Suddenly two large, blond dogs of some trendy, weaponizable breed loped out of the woods, barking. I stopped and tried to remember what stance humans are supposed to take to mollify canines. Eye contact ? No eye contact ? Motion ? Stillness ? They circled, barking excitedly. I hoped blue jeans and long underwear would withstand fang, at least partially. I could hear their owner's voice ordering them off. A blond woman with a ponytail appeared, and jogged past, shrieking at the dogs to follow her. They, reluctant as any bully, finally left. Angry ghosts. Terrifying.



I continued my walk. The paths were wide -- they were carriage paths, in fact -- and wonderful, untrammeled stands of weeds grew on either side. When the wind stopped, I could feel a vague warmth from the sun. When it blew, my cheeks burned with it. My hands were cold, even double gloved and in my pockets. I ungloved the right hand and blew on it. My breath. A benevolent ghost.



Winter is all about death, and we've come deep enough into winter -- way beyond the colorful distractions and processions of fall -- to be confronted with it in all its starkness. Bare branch, stripped stem, dessication, disintegration. Form yielding to formlessness. RGB yielding to grayscale. Or, more aptly, brownscale. Sepia. The perfect color -- the color of old photos -- for ghosts.



But I was walking in the material world, the world of wind, of rock and wood, of light and of ice. Air, earth, fire and water. Light's the most ghostlike of the elements, even more so than wind. I was trapping ghosts in a black box called Nikon which in Greek means "victory." And in Japanese ? Perhaps something less triumphalist, more reverential ?

My photographs are deathmasks. Of faces sunk in hardening light.

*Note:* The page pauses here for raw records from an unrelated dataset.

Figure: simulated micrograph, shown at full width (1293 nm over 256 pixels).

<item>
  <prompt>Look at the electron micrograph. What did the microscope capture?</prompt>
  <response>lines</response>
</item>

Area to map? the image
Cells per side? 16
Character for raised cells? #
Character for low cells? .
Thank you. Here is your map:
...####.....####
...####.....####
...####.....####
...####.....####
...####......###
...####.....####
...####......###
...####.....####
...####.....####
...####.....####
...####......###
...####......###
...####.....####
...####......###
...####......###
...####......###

I walked and walked. There was, I knew, an old graveyard in these woods, for inmates of the old asylum. I remembered the state prison graveyard, whose handwritten death ledger someone showed me once. "Inmates," read the simple handwritten instruction, "shall be buried with their feet toward the road." Symbolism ? Or simply the gravekeeper's obsessive-compulsiveness ?



I headed off the main road down a small path. When I returned, I saw a man -- tall, thin, bearded, dressed in multiple untucked layers of mismatched clothes. He carried three or four bulging bags, and wore large glasses with brown plastic rims. One glass was cracked, stellate, as if it had deflected something sharp.

"Hello," he said, nervous, grave, quickening his pace, disappearing around the bend.

"Hello," I replied to thin air.



Soon I found the graveyard. It was neatly tended and roped off with blaze-orange plastic fencing. The headstones -- little more than dirty stubs -- jutted in irregular rows from the brown lawn. There were bare patches in the grass as if there had been fresh burials, or maybe a reshuffling of the graves. One stone was larger than the others and close enough to the road to read. Cilia Q.. I scanned her dates: 1952-1973. We were born in the same year. She died, and I graduated from college. I stared at the air above her grave. Nothing wavered. Even the wind was still.



My head is full of ghosts. Different things call them forth. The sound of spring peepers always summons M., dead in his 20's a few springs ago. He'll never hear these again I thought, then. So now, each year, I hear him in their songs.



What isn't ghostly, though ? My world -- every sight, sound, touch, smell, thought, mood, desire -- is a bright epiphenomenon of neuronal flux and flow, of cations passing to and fro across membranes, ramifying more intricately than any winter roadside weft of vine and branch. Is that the wind that chills my ungloved had as I crouch to photograph some ice, or did my hand accidentally tresspass on a ghost ? Cilia, is that you ? Are you there, M. ? And what about the Trinity -- was there something quantum mechanical about its three-personed perichoretic dance ?

This winter I have become porous. My bones and hair thin, my skin flakes, my neck and knees creak like an old tree. At times I feel the spirit of God pouring through me like wind through branches, like light through stained glass.



It is ice that claims the winter for the inorganic. It reminds me that I am carbon-based, reducible to a few cents worth of chemicals. And the ghosts that inhabit me ? They are volatile; they sublime.



Ice may parody the organic impulse of stems and veins, but it is crystalline, a lattice, the dogmatic antithesis of living water.



It excludes us,



it imprisons us,



and it will not negotiate.



A few hours after my walk I learned that another M. had just died. An M. equally young, a death equally sudden and senseless. "No !" I cried. "No !" How could it be ? It was impossible, impossible. I pictured M., polite and cheerful, standing at our back door. I reached toward the evanescing image, toward the receding ghost.



Fresh ghosts aren't cold. They rake red hot claws over our throats and chests and eyes. Picture my death, they rage, goading us toward the most vivid fantasies of their harrowed, lonely last moments. We cling to one another, trying to fortify ourselves with substance, feeling all too easily the bones beneath each others' flesh. Bird bones. Bones of air and light.

And, later, when we are able, we, like the Psalmist, ask --




Where can I go then from your Spirit?
where can I flee from your presence?

If I climb up to heaven, you are there;
if I make the grave my bed, you are there also.

If I take the wings of the morning
and dwell in the uttermost parts of the sea,

Even there your hand will lead me
and your right hand hold me fast.

If I say, "Surely the darkness will cover me,
and the light around me turn to night,"

Darkness is not dark to you;
the night is as bright as the day;
darkness and light to you are both alike.